Neil says the band doesn’t want it to become theatre. “We want to be a rock band on stage, getting all sweaty and stuck in. It’s all about uniting people at a show.
Simon Neil of Biffy Clyro performs at RAMfest 2014. (Photo: Nikita Ramkissoon)
“It’s spine-tingling when the entire crowd sings along and sing the guitar riffs and words – that kind of thing never gets old.
This seeming monster of a man says he gets choked up when people sing back “this silly wee song I’ve written at home in another part of the world”.
Biffy Clyro’s live shows are really something to be reckoned with, as people are still mind-blown at their set at RAMfest in Johannesburg.
“We have worked hard to be good live. We have had to let our egos take over and standing in front of that many people, you have to try to take control, which we learned how to do slowly.”
If their RAMfest performance is anything to go by, the band, made up of just three people – Neil on guitar and lead vocals, James Johnston on bass and vocals and Ben Johnston on drums, it’s hard to believe that so much excellent sound comes from so few people.
Africa for the first time
With the band’s first time here, Neil says they have been so excited about touring South Africa.
“It’s incredible I think that’s what the kind of ‘pinch yourself’ moments are. We’re just three guys from Scotland who play rock music and we get a chance to play on the other side of the world.
“It’s our first time in Africa. We we’re going to come a few years ago but that fell through at the last minute but now we decided that we need to make this happen.
“We have so much love from and for this country, and it’s most definitely not gonna be our last time here.”
A coming together of awesomeness
Biffy Clyro has released six studio albums to date, the most recent being Opposites in 2013.
“It took a while to get to where we were on Opposites,” Neil says.
“With the first three albums, we were allowed to do what we wanted and that allowed us to make mistakes and learn from our mistakes rather than someone giving us advice and dictating to us. It was then that we heard things about us that we wanted to change on our own.”
I explain that I love Opposites because it sounds like a coming together of every Biffy Clyro album in one stunning album that has to be listened to from beginning to end.
He smiles this huge smile and thanks me for noticing that because it was very deliberate.
He says he doesn’t like the word ‘maturing’ but he has grown as a songwriter and learning the craft of writing a song.

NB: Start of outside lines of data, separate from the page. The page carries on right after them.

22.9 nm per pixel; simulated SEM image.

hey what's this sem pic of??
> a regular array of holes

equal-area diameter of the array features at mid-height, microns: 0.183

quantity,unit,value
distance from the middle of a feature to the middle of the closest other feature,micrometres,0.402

“I think Opposites is the first record we kind of caught every aspect of our band – the craziness and prettiness, and it means a lot for someone to notice that.”
I tell him that Only Revolutions is one of my favourite books, and he laughs and says that’s exactly what the 2009 album was about.
Excitement in creating
Even though Biffy Clyro have been playing for 20 years, Neil says it is still exciting. “That’s my favourite part of being in a band. I love touring and meeting new people, but writing a song and going into a studio and hearing it come to life… that’s the greatest moment.
“You always feel like it’s the first time that has happened. It just makes you feel.”
He’s at a loss for words as to how it makes him feel. You can see his face beaning with love for his craft.
“When you tour for three or four months, you get a bit tired and it’s no kind of evolution involved. It’s just getting good at one thing, but the creative aspect I love because you don’t know where you’re going to end up.
“We’re living our dream for the want of a better phrase, and I don’t want to stop touring and don’t want to ever feel uninspired.
“It’s my biggest fear making a record and not having any good songs. I wan to feel inspired constantly, and be proud of what we have achieved. We want to be an important band to people.”
He says the band has always said that they would rather be a hundred peoples’ favourite band than a million peoples tenth favourite band.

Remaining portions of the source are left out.